From figure 2c wind influence is such that the ocean current near the surface and at depths below 160m is accelerated in the down-wind direction but it is accelerated against wind direction at depths between about 80 and 160m.

We will stop our analysis at this point since this is not a scientific paper, but we would like to mention that we published results of more detailed analysis applied to the older data at the same location in a scientific journal.

1-3 Some cautions of using EOF
The EOF is just one of the numerical computations based on statistical theories but it is not a magic wand which would automatically extract useful information from a group of complicated time series data. User should pay some attentions to the limitations of EOF.

(1) This type of EOF cannot deal with phase or time lag among time series data sets.
To demonstrate this point we create new groups of data sets consisting of 5 sets of time series data. The first experiment is the case that all of the time series data sets are identical. Theoretically, mode 1 contains all the variations in this case and the eigenvalues of all of the modes except for mode 1 are zero. Our computation shows that the sum of eigenvalues of mode 2 through mode 5 is 0.00000000000000013. This value is not zero but negligibly small. We usually have some numerical errors when we do numerical computations.

Figure 4a shows the data sets for the second experiment. The first time series data (top) is the one at 50m. The second time series data is the same as the first one except that we shifted it backward (to the right on a time series plot) by 5-days. We shifted the third one by another 5-days, totally 10-days. We generated the fourth and the fifth time series data in a similar manner.

Figure 4b shows time series plots of mode 1 (blue line) and mode 2 (red line). Figure 4c shows eigenvalues of this experiment. Mode 1 contains only about 60% and mode 2 contains about 34% of variance of the input data sets. This result indicates that mode 2 is no longer negligible.

Figure 4d shows eigenvectors of mode 1 and mode 2. Mode 1 has amplitude variations at different "depths" (not a straight vertical line) although all the time series data are exactly the same except for the time shift among them.

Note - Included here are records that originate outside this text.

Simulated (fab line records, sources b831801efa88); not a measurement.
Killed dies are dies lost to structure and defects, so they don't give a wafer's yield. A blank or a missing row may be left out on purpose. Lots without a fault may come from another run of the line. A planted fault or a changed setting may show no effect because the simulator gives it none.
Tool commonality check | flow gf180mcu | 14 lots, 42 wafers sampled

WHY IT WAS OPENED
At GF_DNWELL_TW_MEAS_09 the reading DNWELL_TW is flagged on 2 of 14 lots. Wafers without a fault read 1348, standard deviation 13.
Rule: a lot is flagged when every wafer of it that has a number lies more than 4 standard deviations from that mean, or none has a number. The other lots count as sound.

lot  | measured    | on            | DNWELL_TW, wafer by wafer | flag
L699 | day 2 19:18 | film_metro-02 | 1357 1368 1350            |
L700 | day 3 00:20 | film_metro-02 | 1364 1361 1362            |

You might have noticed that the time series plots of mode 1 and mode 2 (Figure 4b) look suspiciously similar. The correlation coefficient between them is zero but it becomes 0.81 if we shift mode 2 time series data to the left by 13.3. The zero-correlation among time series data sets generated by EOF is guaranteed only if we do not shift resultant time series data at all.

To avoid result like this we have to adjust data sets before computing EOF if the variations in oroginal time series data sets have time lag among them. Alternatively we might use time domain complex EOF or frequency domain EOF if we do not know how much we need to shift data. We will describe these methods later in this page.

(2) Variables represented by eigenvectors and eigenvalues are supposed to be constant in time
The EOF produces only one set of eigenvalues (Figure 2b) and eigenvectors (Figure 2c). If actual variables represented by these are not constant in time, then the result of EOF might become hard to interpret or, at worst, meaningless. Actually there is a good physical reason to believe that the actual variables represented by eigenvectors would vary in time in our example.

Then, what we can do to deal with this kind of problem is creating a time series of eigenvectors in the following manner. First, we picked up initial 91.25-day (1/4-year) long segment of data and then applied EOF to that segment of data. Next, we picked up another 91.25-day long segment of data starting from 91.25/2=45.625 day (0 day is the start date of entire data) and then applied EOF to this new segment of data. We repeated this procedure until we reached the end of the data. Figure 5, the result of these computations, shows how the eigenvector of mode 1 changes in time. This figure shows that mode 1 eigenvector has a two-layer structure (negative near the surface and positive below) at the beginning of the data. Then, it changes to a three-layer structure (positive near the surface, negative below to about 180m and positive again below) in the early 2003 and this three-layer structure continues to exist till the end of data. Thus, in our example (Figure 2 and 3), we picked up data starting from February 2003 but discarded data prior to that month.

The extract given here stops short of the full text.